Entertainment

‘FUTURE’ KING GOES BACK TO ‘CAMELOT’

WE can just imagine how the casting went for the New York Philharmonic’s “Camelot”:

Wise King Arthur? Get Gabriel Byrne. A hunk who can sing, for Lancelot? Grab that smokin’ Nathan Gunn. Wacky, dragon-chasing King Pellinore? Paging Christopher Lloyd!

The “Back to the Future” star is back for Lerner and Loewe’s glorious knights-of-the-round-table musical – replete with sword fighting, onstage musicians and the Queens-accented Fran Drescher as Morgan Le Fey. The semi-staged romp runs through Saturday at Avery Fisher Hall and airs tonight at 8 on PBS.

Don’t expect Lloyd to sing, even though he’s tempted.

“The music is just so romantic, so beautiful,” he croaks of such standards as “If Ever I Should Leave You” and the title song.

“It’s like I’m part of the audience every time it’s time for a song!”

It’s a homecoming of sorts for Lloyd, a former Connecticut preppie who started in the theater longing to make the leap to film.

When he did, it was as an inmate of the asylum in “One Flew Over the Cuckoo’s Nest” with Jack Nicholson, an actor Lloyd not only admired but also found a hoot to work with.

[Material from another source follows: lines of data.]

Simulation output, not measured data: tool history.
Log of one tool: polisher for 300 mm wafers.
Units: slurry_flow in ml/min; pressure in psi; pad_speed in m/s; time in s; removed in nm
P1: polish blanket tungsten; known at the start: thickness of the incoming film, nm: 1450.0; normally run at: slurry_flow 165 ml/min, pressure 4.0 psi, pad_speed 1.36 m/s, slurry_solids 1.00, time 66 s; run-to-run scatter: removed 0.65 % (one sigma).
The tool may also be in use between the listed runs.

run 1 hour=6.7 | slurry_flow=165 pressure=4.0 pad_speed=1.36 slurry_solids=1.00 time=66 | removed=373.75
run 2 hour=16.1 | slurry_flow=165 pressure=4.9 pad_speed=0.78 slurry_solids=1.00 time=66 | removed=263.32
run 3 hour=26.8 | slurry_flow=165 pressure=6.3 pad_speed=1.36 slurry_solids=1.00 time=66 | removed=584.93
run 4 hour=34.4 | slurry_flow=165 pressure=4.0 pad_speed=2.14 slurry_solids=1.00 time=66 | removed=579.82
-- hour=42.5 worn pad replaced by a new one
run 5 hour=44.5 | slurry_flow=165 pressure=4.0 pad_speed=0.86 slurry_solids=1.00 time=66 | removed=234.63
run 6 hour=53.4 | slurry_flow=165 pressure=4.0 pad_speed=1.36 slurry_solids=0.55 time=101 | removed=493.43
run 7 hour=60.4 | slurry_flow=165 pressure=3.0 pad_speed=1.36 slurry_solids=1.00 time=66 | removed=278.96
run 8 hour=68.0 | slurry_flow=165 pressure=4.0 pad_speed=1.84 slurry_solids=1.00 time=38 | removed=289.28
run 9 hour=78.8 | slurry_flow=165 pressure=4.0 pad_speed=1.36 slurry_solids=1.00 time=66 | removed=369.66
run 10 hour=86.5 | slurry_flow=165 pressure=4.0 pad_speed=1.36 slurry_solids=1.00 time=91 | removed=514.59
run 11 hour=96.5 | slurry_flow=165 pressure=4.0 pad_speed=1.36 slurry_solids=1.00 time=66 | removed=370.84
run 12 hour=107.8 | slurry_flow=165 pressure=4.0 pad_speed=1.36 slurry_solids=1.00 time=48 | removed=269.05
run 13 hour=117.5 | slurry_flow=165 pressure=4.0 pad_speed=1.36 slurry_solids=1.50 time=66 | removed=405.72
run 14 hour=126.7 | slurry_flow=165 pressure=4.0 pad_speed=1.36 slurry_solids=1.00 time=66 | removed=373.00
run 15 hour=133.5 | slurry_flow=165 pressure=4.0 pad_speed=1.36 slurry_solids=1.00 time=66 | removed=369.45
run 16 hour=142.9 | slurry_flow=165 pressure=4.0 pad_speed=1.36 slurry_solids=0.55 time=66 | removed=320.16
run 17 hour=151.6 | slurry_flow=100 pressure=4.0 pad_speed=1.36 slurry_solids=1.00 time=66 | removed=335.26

“One of the cast members got married on the set at 1 in the morning, and Nicholson arranged for a mariachi band,” he recalls. “We had a lot of fun.”

At 69, with iron-gray hair and enviable biceps, he’s still stopped on the street by “Back to the Future” fans who ask him to say “Great Scott!” à la Doc Brown, while others hail him for his “Taxi” role as the perpetually perplexed Jim Ignatowski: (“What does a yellow light mean?” “Slow down.” “Whhaaat does a yellllow light meeeean?”).

Who knows? Maybe when they’ve caught his Pellinore, they’ll ask to see his sword.